BANGKOK -- Thailand aims to increase trade with countries on its borders by 15% this year, to a record high of 1.5 trillion baht ($50 billion). The government is backing the drive to offset an expected slowdown in overall export growth due to appreciation of the baht against the U.S. dollar.
The value of trade with Cambodia, Laos, Myanmar and Malaysia, combined with goods re-exported to Vietnam, was worth 1.3 trillion baht in 2017.
This cross-border trade consists mainly of Thai consumer goods like rice, sugar, canned food and semi-cooked food as well as auto parts and construction materials. The transactions are often in local currencies -- frequently the baht, because of its relative stability.
These exports totaled about 8 trillion baht in 2017, or around 16% of Thailand's total exports. But the Commerce Ministry said these figures are expected to rise substantially over the next few years as the economies of Thailand's neighbors continue to grow.
The government has promised support for the effort. "We aim to hold more trade visits and trade fairs in Cambodia, Laos, Myanmar, Vietnam and Malaysia this year to help accelerate trade between Thailand our neighbors," said Adul Chotinisakorn, director-general of the Commerce Ministry's Department of Foreign Trade, which oversees border trade issues.
Adul said the ministry also plans to export Thai products to smaller border towns instead of targeting only major cities, as was policy in the past. This could accelerate trade and investment in neighboring countries.
Given the use of local currencies, Abdul said border trade is expected to help reduce risks from exchange rate volatility, especially as the baht continues rising against the dollar.
A strong outlook for the economy and the country's efforts to restore democracy are seen behind the baht's appreciation.

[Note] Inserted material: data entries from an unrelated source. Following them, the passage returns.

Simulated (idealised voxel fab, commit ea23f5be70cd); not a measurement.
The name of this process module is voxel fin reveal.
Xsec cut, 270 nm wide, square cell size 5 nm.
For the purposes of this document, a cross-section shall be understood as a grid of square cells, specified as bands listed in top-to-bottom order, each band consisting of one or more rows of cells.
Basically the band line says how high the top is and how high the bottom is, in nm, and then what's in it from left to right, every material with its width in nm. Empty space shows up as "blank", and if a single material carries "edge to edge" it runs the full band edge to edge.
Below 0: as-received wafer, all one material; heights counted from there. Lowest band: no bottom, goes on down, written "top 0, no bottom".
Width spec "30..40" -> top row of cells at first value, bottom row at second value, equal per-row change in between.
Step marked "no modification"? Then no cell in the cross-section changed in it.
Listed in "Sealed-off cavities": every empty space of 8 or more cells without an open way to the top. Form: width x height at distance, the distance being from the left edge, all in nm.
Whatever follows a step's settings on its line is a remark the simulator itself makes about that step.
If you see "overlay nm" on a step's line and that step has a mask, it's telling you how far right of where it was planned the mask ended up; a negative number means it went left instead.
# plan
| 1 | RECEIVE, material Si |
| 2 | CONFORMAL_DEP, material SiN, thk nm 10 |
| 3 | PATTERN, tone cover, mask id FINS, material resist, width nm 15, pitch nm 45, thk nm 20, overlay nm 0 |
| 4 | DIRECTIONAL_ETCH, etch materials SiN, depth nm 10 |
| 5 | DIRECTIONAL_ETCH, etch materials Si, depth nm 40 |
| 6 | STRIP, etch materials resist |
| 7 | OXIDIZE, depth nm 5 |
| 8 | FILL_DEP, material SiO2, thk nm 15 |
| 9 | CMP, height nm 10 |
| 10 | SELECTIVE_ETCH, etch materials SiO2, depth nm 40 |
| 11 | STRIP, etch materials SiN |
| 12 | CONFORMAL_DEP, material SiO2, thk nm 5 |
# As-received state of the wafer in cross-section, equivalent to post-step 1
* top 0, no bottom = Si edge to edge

The Commerce Ministry has set the 2018 export growth target at 8% to $255.6 billion, slightly lower than last year's growth of 9.9%, when a strong global economy helped boost demand for Thai products.
A headwind that could prevent exports from hitting 8% would be a strong baht, exporters said.
The baht rose more than 9% in 2017, and has risen 4.6% so far this year, raising concerns that higher prices could make Thai goods less competitive.